Here are two highlights from the festival devoted to indie women filmmakers
THE FEMALE EYE FILM FESTIVAL through June 25 at the Fox (2236 Queen East). $10, pass $125. femaleeyefilmfestival.com.
THE BABUSHKAS OF CHERNOBYL (Holly Norris, U.S.). 106 minutes (includes Q&A). Sunday (June 25), noon. Rating: NNNN
In their seemingly beautiful villages, where gardens burst with raspberries and apples and the forests give up plump mushrooms, elderly women happily subsist in a community of small houses. Thing is, these villages are in the Exclusion Zone near Chernobyl, where after the 1986 nuclear reactor accident nobody is supposed to live. The earth is laced with life-threatening radiation.
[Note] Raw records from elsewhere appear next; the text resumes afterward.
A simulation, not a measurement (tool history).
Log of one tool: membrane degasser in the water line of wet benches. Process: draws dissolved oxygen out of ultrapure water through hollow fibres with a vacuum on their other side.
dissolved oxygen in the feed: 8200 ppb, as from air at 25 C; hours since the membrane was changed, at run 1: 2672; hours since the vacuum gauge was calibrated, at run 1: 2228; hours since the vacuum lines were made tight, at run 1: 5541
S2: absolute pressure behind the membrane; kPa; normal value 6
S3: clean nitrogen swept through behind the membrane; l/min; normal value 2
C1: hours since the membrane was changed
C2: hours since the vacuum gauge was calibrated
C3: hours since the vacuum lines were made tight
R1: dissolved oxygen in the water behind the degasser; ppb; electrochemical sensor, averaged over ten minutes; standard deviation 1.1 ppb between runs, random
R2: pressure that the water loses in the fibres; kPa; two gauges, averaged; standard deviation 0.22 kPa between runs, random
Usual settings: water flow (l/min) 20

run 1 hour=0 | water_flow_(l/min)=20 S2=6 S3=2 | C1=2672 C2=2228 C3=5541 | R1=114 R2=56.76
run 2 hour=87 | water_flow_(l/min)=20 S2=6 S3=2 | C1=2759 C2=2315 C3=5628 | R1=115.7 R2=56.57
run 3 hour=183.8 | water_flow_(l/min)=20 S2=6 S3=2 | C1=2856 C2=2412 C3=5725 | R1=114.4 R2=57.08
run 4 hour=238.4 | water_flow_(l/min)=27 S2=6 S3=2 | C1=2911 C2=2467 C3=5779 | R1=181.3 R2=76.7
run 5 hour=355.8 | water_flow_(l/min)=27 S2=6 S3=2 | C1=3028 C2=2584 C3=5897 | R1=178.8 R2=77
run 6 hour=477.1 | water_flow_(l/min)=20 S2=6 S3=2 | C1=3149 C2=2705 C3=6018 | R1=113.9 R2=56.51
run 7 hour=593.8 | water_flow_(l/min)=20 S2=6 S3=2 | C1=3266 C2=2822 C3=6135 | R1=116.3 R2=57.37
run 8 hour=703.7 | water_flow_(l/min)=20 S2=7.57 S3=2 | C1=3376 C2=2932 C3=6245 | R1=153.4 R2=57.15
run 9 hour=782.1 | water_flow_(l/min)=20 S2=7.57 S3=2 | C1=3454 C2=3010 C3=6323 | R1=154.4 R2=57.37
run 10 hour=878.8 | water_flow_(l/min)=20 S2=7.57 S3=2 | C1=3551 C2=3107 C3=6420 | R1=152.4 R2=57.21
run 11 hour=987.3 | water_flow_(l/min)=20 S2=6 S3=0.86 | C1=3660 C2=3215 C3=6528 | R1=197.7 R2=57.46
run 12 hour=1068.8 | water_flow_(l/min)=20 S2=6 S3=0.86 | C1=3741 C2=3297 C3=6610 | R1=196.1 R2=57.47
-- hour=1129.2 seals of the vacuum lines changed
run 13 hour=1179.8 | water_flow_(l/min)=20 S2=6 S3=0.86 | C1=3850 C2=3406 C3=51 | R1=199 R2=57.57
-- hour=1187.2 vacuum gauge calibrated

Holly Norris’s documentary sheds light on Russian scientists’ attempts to monitor the effects of radiation, the fascination of ghost towns and the authorities’ surprisingly tender support of women determined to live independently. But the ingenious elders are the stars, gloriously philosophical and loving to one another.
CAN HITLER HAPPEN HERE? (Sarah Rifkin, U.S.). 74 minutes. Sunday (June 25), 7 pm. Rating: NNN
The flawed film chosen for the closing gala is worth checking out for its terrific lead performance and gorgeous look. Seventy-something reclusive artist Miriam Kohen (Laura Esterman), who lives in a fabulous New York brownstone, is pissing off the neighbours because she’s obviously not taking care of her house and is not exactly social, to put it mildly.
Director Sarah Rifkin wants to create an intriguing dilemma. Are the neighbours – and Miriam’s son – conspiring to get their hands on Miriam’s property, or is she just paranoid? But the film winds up feeling muddled and chaotic. If we’re supposed to sympathize with Miriam, why does she fantasize that all her male enemies are closeted queers? And the title comes close to being an offensive stretch.
Still, Esterman is riveting as a vulnerable woman fighting authority. And the film, shot in black-and-white, looks wonderful.